Against PEP 240

Alex Martelli aleaxit at yahoo.com
Wed May 30 03:19:52 EDT 2001


"Robin Becker" <robin at jessikat.fsnet.co.uk> wrote in message
news:i2aJ6WAI3CF7Ew7I at jessikat.fsnet.co.uk...
    ...
> >And would that improve your quality of life noticeably when
> >compared to the I(1,2) notation for the same thing that you can
> >already use today...?
> ...
> the same argument applies exactly to rationals.

No it doesn't.  You're comparing (1,2)I versus I(1,2) -- ALL
that changes is the ordering of the SAME, IDENTICAL tokens.

Having 7.35 MEAN 7.35 rather than 7.3499999999999996 is
an issue of another conceptual order of magnitude, except to
people who have already been "brainwashed" by experience.

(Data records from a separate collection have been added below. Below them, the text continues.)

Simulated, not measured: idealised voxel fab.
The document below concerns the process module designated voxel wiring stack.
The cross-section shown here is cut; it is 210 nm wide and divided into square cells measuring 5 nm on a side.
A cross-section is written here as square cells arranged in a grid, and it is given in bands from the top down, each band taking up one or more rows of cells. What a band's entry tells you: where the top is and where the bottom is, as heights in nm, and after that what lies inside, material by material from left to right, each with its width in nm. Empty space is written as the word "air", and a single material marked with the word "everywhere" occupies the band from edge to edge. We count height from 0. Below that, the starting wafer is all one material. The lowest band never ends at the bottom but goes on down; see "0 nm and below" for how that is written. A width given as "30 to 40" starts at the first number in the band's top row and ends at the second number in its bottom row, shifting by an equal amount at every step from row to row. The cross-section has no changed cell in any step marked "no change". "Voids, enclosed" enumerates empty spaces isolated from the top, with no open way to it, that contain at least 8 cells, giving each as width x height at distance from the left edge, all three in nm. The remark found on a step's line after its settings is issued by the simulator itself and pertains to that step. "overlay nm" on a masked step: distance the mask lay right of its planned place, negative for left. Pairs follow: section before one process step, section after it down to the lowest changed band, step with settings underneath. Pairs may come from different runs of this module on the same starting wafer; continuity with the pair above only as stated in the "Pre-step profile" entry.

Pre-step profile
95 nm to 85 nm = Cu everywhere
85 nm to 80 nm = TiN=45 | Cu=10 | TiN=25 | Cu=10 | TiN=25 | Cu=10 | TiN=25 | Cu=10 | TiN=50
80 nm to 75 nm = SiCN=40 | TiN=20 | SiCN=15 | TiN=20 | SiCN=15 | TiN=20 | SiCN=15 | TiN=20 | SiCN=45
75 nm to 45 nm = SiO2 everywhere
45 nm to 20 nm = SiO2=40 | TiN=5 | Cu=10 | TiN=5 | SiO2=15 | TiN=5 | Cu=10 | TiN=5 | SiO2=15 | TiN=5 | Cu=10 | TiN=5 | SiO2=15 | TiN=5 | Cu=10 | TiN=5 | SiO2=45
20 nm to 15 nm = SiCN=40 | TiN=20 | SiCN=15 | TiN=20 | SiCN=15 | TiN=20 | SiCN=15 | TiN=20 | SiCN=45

Having to write, e.g., 7.35r to mean 7.35, while unadorned
7.35 means 7.3499999999999996, is perverse, impossible
to justify to newcomers except by such handwaving as "the
computer being unable to deal with it" (utter hogwash, of
course, and newbies aren't stupid -- they see through such
cover-ups), and reminiscent of "hazing" in fraternities as
far as the appeal to "tradition" goes.

I'm not sure 7.35 should BE a _rational_, rather than a
decimal (a la Cowlishaw) -- rational might be most useful
to ME, but then, I should be among those experienced enough
to see some decoration needs as quite acceptable.  To a
newcomer, decimal might be preferable.  I'm quite willing
to listen to pro's and con's of each possibility (not that it
would do anybody much good -- _Guido_ has better be the
one listening:-), and have not made up my mind (the ABC
experience does suggest that rationals-by-default has some
serious pitfalls, if I understand that correctly).  But to have
unadorned 7.35 mean 7.3499999999999996 forevermore,
*THAT* is what I've come to see as unconscionable (after
just a few attempts teaching to newbies...).